For the past 19 seasons, Beale Street Caravan has broadcast a commercial-free hour of Memphis-centric music to 2.4 million listeners worldwide, on more than 400 radio stations. Hosted by Pat Mitchell Worley, the show covers local artists ranging from the Reigning Sound to Rev. John Wilkins, in addition to favorites from New Orleans, Chicago, and everywhere in between. Their annual fund-raiser always packs a punch, and this year cuisine by Chef Michael Patrick of Rizzo's Diner will be paired with wine and beer and the music of Marcella & Her Lovers. The blowout — at Memphis Made Brewing on June 18th — also includes a silent auction featuring regional treasures of music, art, dining, and vacation getaways, in addition to vinyl grab bags and more. We sat down with Worley to learn more about the most widely distributed blues radio program in the world. — Chris Shaw
Flyer: How long has Beale Street Caravan been around and when did you become host of the show?
Pat Mitchell Worley: The show is about to enter its 20th season. I've worked on the show since the very beginning. Originally, I was hired to be Sid Selvidge's assistant, and I had already been working in radio. At the time, I was the blues director at a radio station, but my role at Beale Street Caravan was just to get artist clearances for Sid and things like that. After six months, I moved on to the Blues Foundation and started working on things there, but I was still doing stuff for the Caravan, and the hosts were the Memphis Horns. They did two seasons telling stories, and the whole thing was scripted.
After the Horns left, Joyce Cobb and Sam the Sham took over, and they were around for a while, but when they left, we didn't know what we were going to do next. So Sid put me on for a season just to try it out. Daren Dortin joined me for a while, but once he left and we got a new producer, we wanted to change things up and so we brought Kevin Cubbins on board. Having Kevin was really refreshing, because it didn't just feel like I was talking at people. Since then, I've been hosting for the past 16 years.
Where did the name Beale Street Caravan come from?
I always thought it was a combination of things. We have always featured blues musicians, and when it first started, we didn't have hosts. It was just guys performing. Now we air pre-recorded sets and famous sets from festivals, but we started out live at B.B. King's club. We'd also go to blues festivals in Chicago and festivals like King Biscuit and the Waterfront in Portland. That was the precursor to what we do now. We've had shows that have taken place everywhere. We even have a show from Venezuela that we air. When we first started, we were able to capture stuff from Rufus Thomas, because some of the greats were still with us.

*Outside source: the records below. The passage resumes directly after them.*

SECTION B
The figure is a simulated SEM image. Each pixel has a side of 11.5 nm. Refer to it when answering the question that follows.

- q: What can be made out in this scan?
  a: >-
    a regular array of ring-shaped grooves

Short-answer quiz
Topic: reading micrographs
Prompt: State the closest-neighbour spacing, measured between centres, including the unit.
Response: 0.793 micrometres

How has the audience reach grown since the show started?
It's always been sporadically picked up all over the world, but it's been picked up by a lot more networks as we've grown, like Armed Forces Radio, for example. Having them air our show puts us anyplace that American troops are, which is everywhere if you think about it. We are in so many places now. We didn't used to have such a big presence in the Middle East, and we also have a lot of sessions recorded online for people to hear all over the world.
What are the criteria for the types of music you play on your show? Does it ever venture out of blues? Do you ever record in-studio?
Kevin Cubbins will record things live sometimes, depending on where he is. One of our engineers, Matt Brown, might get sent somewhere to record something. But some shows that we play are older and were recorded long ago. Other times, people just submit something they recorded themselves. New Orleans Jazz Fest also records their festival and sends it to us. Kevin lets our audience and contributors know what he's looking for, but most of the stuff we air stays within the region.
How is Beale Street Caravan different from something like Rocket Science Audio, Ditty TV, or the now-defunct Live From Memphis?
I think we are a little more focused than the shows you mentioned. We promote the brand of Memphis, and we want people to listen to our show and decide to make a move to Memphis or at least come here and track down an artist. We have a focus on the region, but we'll have acts from all over on the station. The center of [Beale Street Caravan] is always the blues-roots sound that made Memphis famous, and we like to have fun on air and show the reach that Memphis music has across the world and on other musicians. That's why we fit within the NPR format. Our message takes people behind the scenes.
How big is the annual fund-raiser in terms of keeping Beale Street Caravan in business?
It's our only fund-raiser. It's changed over the years, and we've become bigger and bigger, but we only do one thing in terms of raising money.